1. In this writ petition, notice was issued regarding issue of rule. The respondents though served, have remained unrepresented. The petition has come up in 'B' Group for preliminary hearing.
2. The learned counsel for the petitioner was heard. The writ petitioner is an employee of the 3rd respondent-Bellary Co-operative City Bank Limited, a Co-operative Society duly incorporated under the Karnataka Co-operative Societies Act (hereinafter referred to as the Act.) He entered the services of the said society as a bill collector in the year 1961. By dint of hard work, he was promoted to the post of clerk in the year 1966. He was also later on deputed to undergo Co-operative Training at the cost of the 3rd respondent-Society. He passed the said course in II class. On 19th March, 1976 the Society by its order promoted the petitioner as an accountant of the Bank in the pay scale of Rs. 150-8-190-EB-10-320 with admissible dearness allowance and other allowances, adding two additional increments. On 10-1-1979 newly three years after the promotion of the petitioner as accounts clerk, the Assistant Register of Co-operative Societies, Bellary, in the course of his visit to the 3rd respondent-Bank, found that the appointment of the petitioner was in contravention of Rule 17B of the Karnataka Co-operative Societies Rules, 1960, (hereinafter referred to as the Rules) framed under the Act. Rule 17B of the Rules prescribes certain qualifications for accountants, clerks, ledger-keepers, sales clerks and ahroffs. The minimum qualifications required are S.S.L.C. and a pass in the examination in book-keeping, Banking co-operation and Auditing held by the Government or examinations conducted by the Regional Co-operative Schools. The Petitioner lacks qualification in so far as it requires a Secondary School Leaving Certificate and in other matters he is adequately qualified having obtained a diploma in Co-operative Management and Administration, Co-operative laws and other laws, in Book Keeping Accountancy, Auditing and Banking in the examinations held during the 12th session between 2-3-1970 and 22-6-1970.
3. Thereafter the Deputy Registrar of Co-operative Societies by his letter dated 12-2-1979 drew the attention of the Administrator who by then had taken over the management of the 3rd respondent-Bank and required him to act, on the letter of the Assistant Registrar addressed to the Administrator dated 30-1-1978. Accordingly, the Administrator by his proceedings dated 14th February, 1979, reverted the petitioner from the post of Accountant, as he lacked one of the qualifications prescribed by Rule 17B of the Rules. Aggrieved by the said order, the petitioner has asked this Court to quest Exts. C, D and E which are, the communication of the Assistant Registrar, the direction of the Deputy Registrar dated 12-2-1979 and the final proceedings of the 3rd respondent-Administrator. It is not possible to quest Exts. C and D inasmuch as they are directions issued in the nature of correspondences and are not statutory orders.

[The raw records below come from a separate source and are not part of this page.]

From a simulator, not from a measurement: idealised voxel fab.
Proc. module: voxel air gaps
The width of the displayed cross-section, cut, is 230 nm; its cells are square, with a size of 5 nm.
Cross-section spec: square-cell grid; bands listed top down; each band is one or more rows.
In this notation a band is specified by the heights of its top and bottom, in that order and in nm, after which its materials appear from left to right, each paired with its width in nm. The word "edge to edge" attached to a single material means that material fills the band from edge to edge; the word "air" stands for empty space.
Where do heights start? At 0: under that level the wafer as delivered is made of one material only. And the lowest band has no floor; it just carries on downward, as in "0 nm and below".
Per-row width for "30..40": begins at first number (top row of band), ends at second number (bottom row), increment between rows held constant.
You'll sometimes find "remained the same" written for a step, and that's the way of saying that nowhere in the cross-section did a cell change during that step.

4. When admittedly the petitioner lacks the prescribed qualification under 17B of the Rules, it cannot be contended for him that the respondents 1 and 2 acted without jurisdiction to issue the instructions which they have to the 3rd respondent. Shri Raghavendrachar, learned counsel for the petitioner, has strongly urged having regard to Rule 17(2), the qualifications prescribed under Rule 17B of the Rules cannot possibly have application to a person who is promoted to one of the posts enumerated in the said Rules. This is a self-defeating arguments inasmuch as the Rule 17(2) of the Rules requires that all appointments under A and B of Rule 17 are to be made only if the candidate possesses the qualification specified contended that Rule 17(2) had application only to direct recruits and not to promotes. He has not been able to point out any Rules or bye-laws of the Society which indicated that the post enumerated under Rule 17B of the Rules, could also be filled up by promotion. When statute expressly authorities the appointment and does not prescribed the modes of appointment it should be understood that all modes of appointment are available to the appointing authority. This petitioner cannot contend that he can be appointed by one of the methods without possessing the required qualification. The learned counsel has further relied upon bye-law 23(a) of the 3rd respondent-Society which empowers the President to make appointments. That power, there may be, but that does not include the power to make appointment contrary to the statute. Therefore this argument also must fail.
5. Lastly, relief is sought against Ext. E which is issued by a Co-operative Society. The Supreme Court time and again has held that Co-operative Societies are not on the same footing as statutory bodies created by a statute and, therefore, are not State or Local Authority within the meaning of the term as defined under Art. 12 of the Constitution. Since this Court cannot exercise its jurisdiction under Art. 226 in relation to persons other than State under Art. 12 of the Constitution for issue of a writ of certiorari, this Court cannot interfere with Ext.E.
6. For the above reasons, it is unnecessary to issue rule in this case and the petition stands dismissed.
7. There will be no order as to costs.